Basics of Metadata

This page covers the basics of metadata: what it is, how to read it, and pointers to the pages that show how to interact with it. If you’re new to cbcflow, this is the place to start!

Why Metadata

The central purpose of cbcflow is to provide a central database for the relevant information about all CBC analyses. However, we do not want to store these data themselves, due to both size and usability constraints. Instead, we store the metadata about these analyses which is important for downstream users and internal communication. For example, we do not store the full configuration of a parameter estimation run, but we do store the path to where one may found it. Similarly we store the recommendation from detector characterization for the minimum frequency to use in a given detector when analyzing a specific event, but we do not store the values used by each analysis directly.
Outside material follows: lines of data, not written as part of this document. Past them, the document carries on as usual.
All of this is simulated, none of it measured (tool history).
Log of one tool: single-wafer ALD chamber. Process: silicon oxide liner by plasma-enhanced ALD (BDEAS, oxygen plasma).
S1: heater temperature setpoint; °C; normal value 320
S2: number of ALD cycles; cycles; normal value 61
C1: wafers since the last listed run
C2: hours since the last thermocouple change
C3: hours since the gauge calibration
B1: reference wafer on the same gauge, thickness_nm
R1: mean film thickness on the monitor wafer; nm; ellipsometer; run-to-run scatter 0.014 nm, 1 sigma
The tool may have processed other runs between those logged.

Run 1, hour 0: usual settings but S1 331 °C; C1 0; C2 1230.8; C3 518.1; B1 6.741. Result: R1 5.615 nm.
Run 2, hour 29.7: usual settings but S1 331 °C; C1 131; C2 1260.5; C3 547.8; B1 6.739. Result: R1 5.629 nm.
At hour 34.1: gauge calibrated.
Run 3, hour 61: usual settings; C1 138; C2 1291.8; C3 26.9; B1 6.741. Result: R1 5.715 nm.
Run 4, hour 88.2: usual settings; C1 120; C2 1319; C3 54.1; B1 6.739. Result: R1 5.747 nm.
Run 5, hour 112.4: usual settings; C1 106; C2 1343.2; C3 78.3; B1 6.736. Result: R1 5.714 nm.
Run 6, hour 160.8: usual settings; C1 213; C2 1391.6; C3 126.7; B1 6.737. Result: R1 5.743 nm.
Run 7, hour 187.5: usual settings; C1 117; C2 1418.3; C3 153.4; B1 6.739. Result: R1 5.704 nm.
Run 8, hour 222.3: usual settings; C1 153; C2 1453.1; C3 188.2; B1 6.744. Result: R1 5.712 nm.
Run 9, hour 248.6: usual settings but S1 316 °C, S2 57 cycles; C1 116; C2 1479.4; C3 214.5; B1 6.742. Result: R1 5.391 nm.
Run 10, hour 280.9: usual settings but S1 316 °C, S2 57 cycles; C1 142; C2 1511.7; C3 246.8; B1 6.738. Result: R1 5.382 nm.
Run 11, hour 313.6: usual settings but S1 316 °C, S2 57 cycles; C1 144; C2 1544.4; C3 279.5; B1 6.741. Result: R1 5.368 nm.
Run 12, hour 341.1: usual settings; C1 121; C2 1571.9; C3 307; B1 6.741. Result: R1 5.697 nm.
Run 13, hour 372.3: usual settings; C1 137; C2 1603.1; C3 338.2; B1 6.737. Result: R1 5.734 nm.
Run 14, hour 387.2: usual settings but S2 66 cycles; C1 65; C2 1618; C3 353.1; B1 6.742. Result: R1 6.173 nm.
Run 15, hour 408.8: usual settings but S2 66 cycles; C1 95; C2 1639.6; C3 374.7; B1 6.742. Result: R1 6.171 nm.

What Does Metadata Look Like

Metadata takes the form of json files, governed by a schema. In python terms, they are nested combinations of dictionaries and lists, with the lowest level elements being primitive objects like strings or numbers. For example, say I am trying to describe a book in terms of some useful metadata:

{
    "PublicationInformation":{
        "Author": "Joan Oates",
        "Title":"Babylon"
        "CopyrightYears": [1979, 1986],
        "PublisherInfo": {
            "Name" : "Thames and Hudson",
            "City" : "London, UK"
        }
    },
    "Content":{
        "Summary" : "The history of Babylonia",
        "Topics" : [
            {
                "UID":"Old Babylon",
                "YearsRelevant": "c. 1900 BCE - 1600 BCE",
                "Language": "Akkadian"
            },
            {
                "UID": "Neo-Babylon",
                "YearsRelevant": "c. 626 BCE - 539 BCE",
                "Language": "Aramaic"
            }
        ]
    }
}

Here we have two pieces of information about a book: publication information and content. The publication information includes some natural elements like the title, author, the publisher, and years of publication. The content include a “Summary” field, as well as a “Topics” array that contains a number of “Topic” objects, each with a unique ID (“UID”) and some information.

This structure is fixed ahead of time, so for example the keys in “PublisherInfo”, the type of “CopyrightYears”, and the template for “Topic” objects are all fixed. For guidance on how to read and understand these structures, check out How To Read The Schema, which establishes an example schema corresponding to our example metadata here. For actual CBC metadata, that structure can be read in Schema Breakdown, and in order to accommodate all the possible inputs, it is very complex. However, the structural elements which can go into it are more limited, and once these basic building blocks are understood one may infer the meaning of each field.

How to Interact With Metadata

In essentially all cases, interacting with metadata means one of two things: reading it or updating it. If you only want to look at a single value for a field, it is likely easiest to read it in GWOSC Internal Portal. However, if you want to harvest data in bulk, you will likely want to do so via the python API, basic usage of which is detailed at updating-metadata-with-the-python-api.

To update the metadata, you similarly have a couple options. If you wish to manually change the data, cbcflow provides command line options, with details at updating-metadata-from-the-command-line. If you wish to change the data programmatically with python, basics can be found at updating-metadata-with-the-python-api, and the details of the api are found at api/cbcflow

Where Do You Find Real Metadata?

In cbcflow itself, metadata is stored in libraries, which are git repositories containing metadata jsons, along with a bit of scaffolding. More detail on various aspects of libraries can be found in the expert usage section, specifically library-setup and Using Library Indices. For now though, let’s assume that there already exists a library, and you just want to modify it. You first want to make a fork of the library, and clone the fork: the central CBC library will be protected, so only automated users can push directly. Everyone else should update their forks, then submit and MR which will be approved by an expert user. Once you have a clone of your fork, make sure you have gotten cbcflow configured according to the instructions in Configuration, then you can proceed onwards to being updating metadata!